Thursday, March 03, 2022

Has Putin Miscalculated?

oilprice |  While it was no surprise that China abstained when the UN Security Council voted to condemn Russia’s invasion of Ukraine, the abstentions from the UAE and India were more surprising. 

This vote highlights that Washington’s ability to counter the influence of China and Russia in the Middle East is limited. 

The fading influence of the U.S. in the Middle East is a result of its withdrawal from the Iran nuclear deal, its withdrawal from Syria, and its failure in Afghanistan.

Last week’s failure of the UAE and India – along with just China – to vote in favor of the UN Security Council’s resolution to condemn Russia's aggression against Ukraine and to demand the immediate, complete, and unconditional withdrawal of Russian forces from the neighboring country earned all three countries the explicit thanks of Russia. It also highlights the broader shift in the once clear-cut global political alliances to the two principal power blocs in the world: the U.S. and its allies on the one hand, and China-Russia and its allies on the other. 

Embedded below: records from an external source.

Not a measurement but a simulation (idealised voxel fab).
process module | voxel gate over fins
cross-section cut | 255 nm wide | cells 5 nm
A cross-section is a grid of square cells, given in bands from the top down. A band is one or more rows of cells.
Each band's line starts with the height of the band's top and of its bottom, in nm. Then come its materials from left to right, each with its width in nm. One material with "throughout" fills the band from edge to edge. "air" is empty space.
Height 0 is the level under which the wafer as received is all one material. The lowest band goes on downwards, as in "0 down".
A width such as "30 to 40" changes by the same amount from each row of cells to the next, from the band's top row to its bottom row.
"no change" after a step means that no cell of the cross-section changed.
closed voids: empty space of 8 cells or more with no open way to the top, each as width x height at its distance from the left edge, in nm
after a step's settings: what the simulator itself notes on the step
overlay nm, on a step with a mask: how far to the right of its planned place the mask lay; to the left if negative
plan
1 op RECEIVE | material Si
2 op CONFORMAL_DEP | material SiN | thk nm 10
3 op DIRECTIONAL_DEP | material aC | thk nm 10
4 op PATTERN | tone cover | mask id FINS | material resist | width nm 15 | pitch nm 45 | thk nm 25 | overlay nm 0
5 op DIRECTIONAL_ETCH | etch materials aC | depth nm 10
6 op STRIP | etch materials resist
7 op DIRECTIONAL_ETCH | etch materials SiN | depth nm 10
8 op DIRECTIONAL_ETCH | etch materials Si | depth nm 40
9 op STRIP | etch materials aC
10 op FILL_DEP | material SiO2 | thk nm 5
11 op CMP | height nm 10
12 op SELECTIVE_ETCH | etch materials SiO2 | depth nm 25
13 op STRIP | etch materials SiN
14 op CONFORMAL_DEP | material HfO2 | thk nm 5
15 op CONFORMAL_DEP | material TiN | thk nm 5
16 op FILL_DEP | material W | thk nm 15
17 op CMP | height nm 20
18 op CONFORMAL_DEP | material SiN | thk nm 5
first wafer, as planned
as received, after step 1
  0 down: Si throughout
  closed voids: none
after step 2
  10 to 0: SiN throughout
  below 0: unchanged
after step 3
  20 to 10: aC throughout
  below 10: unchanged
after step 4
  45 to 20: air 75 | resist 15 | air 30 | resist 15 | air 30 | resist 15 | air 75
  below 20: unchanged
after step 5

Nowhere has this shift been more evident in recent months than in the cases of the UAE - which on 13 August 2020 became the first country to sign a U.S.-sponsored ‘relationship normalization’ deal with Israel - and of India. Saudi Arabia is on the same level, as is analyzed in-depth in my new book on the global oil markets, and reinforced this with the very recent statement that it is still committed to working alongside Russia in OPEC+. The clear and principal purpose of the U.S. in brokering these relationship normalization deals, and those that followed, was to counter the burgeoning influence of China and Russia in the Middle East. However, not only has the UAE in recent months been keen to distance itself from such a unipolar view of its global political allegiances but also now India – which had been intended by the U.S. as a replacement global bid for China in the oil market – has stepped back from fully committing the role envisaged for it by Washington. 

Shortly after the concept of the relationship normalization deals between Israel and as many countries in the Middle East and North Africa as possible had been originated in the U.S., various high-level sources in Washington let it be known that its new oil and gas market world order would, as far as the Middle East was concerned, involve Gulf states selling oil and gas predominantly to U.S. allies, including India, and that India as well would be the big back-up global bid for the commodities. This meant that in times of crisis, such as is now occurring in Ukraine, energy supplies to Western powers would not be subject to the potentially devastating threats that could proceed from Russia simply cutting off its gas supplies to Europe or, as has more recently happened with widespread sanctions against Russia, leave many U.S. allies in Europe scrabbling around to find alternative energy supplies. It was thought, as also analyzed in-depth in my new book on the global oil markets, that the relationship normalization deals would allow the U.S. and its allies to, in effect, corner large elements of the oil and gas supply in the Middle East. It was also thought by Washington that, by positioning India as the global replacement buyer for oil and gas instead of China, China’s geopolitical position in its own backyard of Asia Pacific would be weakened over time. 

There is every reason to expect this strategy to work, provided that the U.S. begins to ‘encourage’ the countries involved to understand that the new world order (as clearly heralded by the Russian invasion of Ukraine) is a zero-sum game, with one side ultimately winning at the other’s expense, and that all countries need to pick a side and be prepared to be judged by which side they pick. At the time that the U.S. made the decision to substitute China with India in the global oil and gas markets, military units of India and China had clashed on 15 June 2020 in the disputed territory of the Galwan Valley in the Himalayas. As also examined in my new book on the global oil markets, this clash reflected a much greater change in the core relationship between the two countries than the relatively small number of casualties might have implied. It marked a new ‘push back’ strategy from India against China’s policy of seeking to increase its economic and military alliances from Asia through the Middle East and into Southern Europe, in line with its multi-layered multi-generational project, ‘One Belt, One Road’ (OBOR). Until China dramatically upped the tempo of this OBOR-related policy – at around the same time as the U.S. signaled its lack of interest in continuing its own large-scale activities in the Middle East through its withdrawal from the Joint Comprehensive Plan of Action with Iran and its withdrawal from much of Syria – India had stuck to a policy of trying to contain China. With the announcement in August 2020 of the U.S.-brokered Israel-UAE ‘normalization deal’ it appeared that a new corridor of co-operation was being developed from the U.S. (and Israel), through the UAE (and Kuwait, Bahrain, and in part Saudi Arabia) to India, as a regional counterbalance to China’s growing sphere of influence.